|
From: Neil M. <ne...@Cs...> - 2008-11-20 13:40:54
|
Twylite wrote:
> And there I was thinking this had been discussed on tcl-core ;)
>
> First up, I want to be clear about the intent behind TIP #329:
> a) The TIP is about error handling, not exception handling. Tcl has
> excellent exception handling which can be readily used in a mostly
> non-ugly way (e.g. catch + if/then/else or catch + switch), but its
> error handling is poor.
I don't agree that exception handling is excellent in Tcl currently.
> Developers use the result (Tcl_SetResult, not
> return code) as an error message, representing both the class/category
> and exact nature of the error (in a human-readable form), but don't
> provide a way to programatically identify the class of error making
> control flow based on the type of error a hit-and-miss match on the
> error code.
I believe this is already addressed by the presence of errorCode.

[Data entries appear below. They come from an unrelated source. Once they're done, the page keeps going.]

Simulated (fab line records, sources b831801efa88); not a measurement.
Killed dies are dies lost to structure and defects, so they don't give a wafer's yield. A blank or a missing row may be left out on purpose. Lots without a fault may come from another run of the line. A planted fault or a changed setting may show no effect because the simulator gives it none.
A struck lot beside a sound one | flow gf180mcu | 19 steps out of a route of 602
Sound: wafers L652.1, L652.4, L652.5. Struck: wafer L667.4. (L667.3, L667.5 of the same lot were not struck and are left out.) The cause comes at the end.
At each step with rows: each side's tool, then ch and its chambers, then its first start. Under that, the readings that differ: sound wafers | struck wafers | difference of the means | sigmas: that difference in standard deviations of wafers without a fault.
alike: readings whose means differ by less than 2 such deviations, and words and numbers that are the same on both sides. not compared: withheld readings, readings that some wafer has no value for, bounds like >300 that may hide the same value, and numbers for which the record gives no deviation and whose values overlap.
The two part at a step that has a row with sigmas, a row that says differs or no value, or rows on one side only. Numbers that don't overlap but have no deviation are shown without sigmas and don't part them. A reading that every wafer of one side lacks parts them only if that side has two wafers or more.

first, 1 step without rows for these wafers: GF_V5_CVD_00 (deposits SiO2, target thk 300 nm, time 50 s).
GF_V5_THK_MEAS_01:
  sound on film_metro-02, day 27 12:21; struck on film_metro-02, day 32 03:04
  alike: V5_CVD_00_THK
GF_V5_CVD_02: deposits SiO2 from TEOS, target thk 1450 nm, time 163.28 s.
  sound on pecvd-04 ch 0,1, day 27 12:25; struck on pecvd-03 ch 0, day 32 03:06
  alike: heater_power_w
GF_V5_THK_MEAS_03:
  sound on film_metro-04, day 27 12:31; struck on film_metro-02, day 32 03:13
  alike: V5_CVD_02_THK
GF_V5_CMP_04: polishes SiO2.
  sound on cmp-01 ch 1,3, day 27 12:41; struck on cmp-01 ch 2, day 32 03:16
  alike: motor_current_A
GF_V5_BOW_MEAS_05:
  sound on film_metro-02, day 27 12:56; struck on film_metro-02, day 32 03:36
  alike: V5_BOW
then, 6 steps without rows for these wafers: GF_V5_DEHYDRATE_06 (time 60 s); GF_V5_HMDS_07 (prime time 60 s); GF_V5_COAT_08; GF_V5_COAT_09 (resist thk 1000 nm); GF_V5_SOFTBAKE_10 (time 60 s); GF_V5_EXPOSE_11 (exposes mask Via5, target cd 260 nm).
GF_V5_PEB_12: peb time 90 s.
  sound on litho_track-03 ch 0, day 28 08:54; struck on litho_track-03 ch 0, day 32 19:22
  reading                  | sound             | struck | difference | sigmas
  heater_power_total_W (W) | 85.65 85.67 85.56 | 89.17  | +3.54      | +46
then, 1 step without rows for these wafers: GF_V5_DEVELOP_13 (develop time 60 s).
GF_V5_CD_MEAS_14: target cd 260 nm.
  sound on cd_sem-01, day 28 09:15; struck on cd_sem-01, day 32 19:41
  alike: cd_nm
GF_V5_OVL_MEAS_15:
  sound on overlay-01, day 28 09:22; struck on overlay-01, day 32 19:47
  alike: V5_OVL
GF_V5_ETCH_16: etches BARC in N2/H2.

Pattern-matching against this code is already quite simple, with
[switch] and so on. It just hasn't caught on. It seems like wishful
thinking to expect that it will suddenly catch on just because its usage
is made slightly more convenient (we're talking about a reduction of
about 1 line of code).
> b) The innovation of a new 'finally' that simplifies the linguistic
> expression of the programmer's desires has been a large part of my
> motivation to develop this TIP.
I agree with the motivation for this entirely.
> c) The overall intent of the TIP can be summed up as "make a control
> structure that makes dealing with errors and resource cleanup simpler -
> both logically and visually".
I think it is worth explicitly pulling out the separate concerns
embodied in this TIP and tying them to use-cases. As I see it, there are
a number of more-or-less separable concerns here:
1. Support for ensuring resource cleanup in the presence of
exceptions/errors (i.e. "finally").
2. Better support for case-analysis based on exception return code.
3. Better support for case-analysis based on errorcode.
4. Ability to trap only those exceptions/errors that you are interested
in/prepared to deal with, letting others propagate normally.
Now, it we look at some use-cases and how they are handled currently,
versus proposed methods for handling them:
1. Guaranteed resource cleanup
------------------------------
A typical example of this is ensuring that a channel is closed once we
have finished processing it. Currently, you would do this via:
set chan [open $myfile r]; # or [socket] etc
catch { process $chan } msg opts
close $chan
return -options $opts $msg
Some things to notice here are: (a) the catch-all behaviour of [catch]
is exactly what is required here: we don't want any exceptions to
escape, (b) we don't require any case-analysis on the exception type or
error code. The proposed alternative is:
set chan [open $myfile r]
try { process $chan } finally { close $chan }
This is a saving of two lines, but I think the improvement in
readability is worth it. A possible improvement would be for any errors
in the finally clause to not completely mask any errors in the main
script -- perhaps by adding a -original field to the options dict (which
itself contains the message and options dict of the original error).
I'd be happy to see this part of the TIP dropped or separated into a
different command however.
2. Case-analysis based on return code
-------------------------------------
An example here is that of implementing custom control structures. Of
particular interest here is the use of standard exceptions like [break]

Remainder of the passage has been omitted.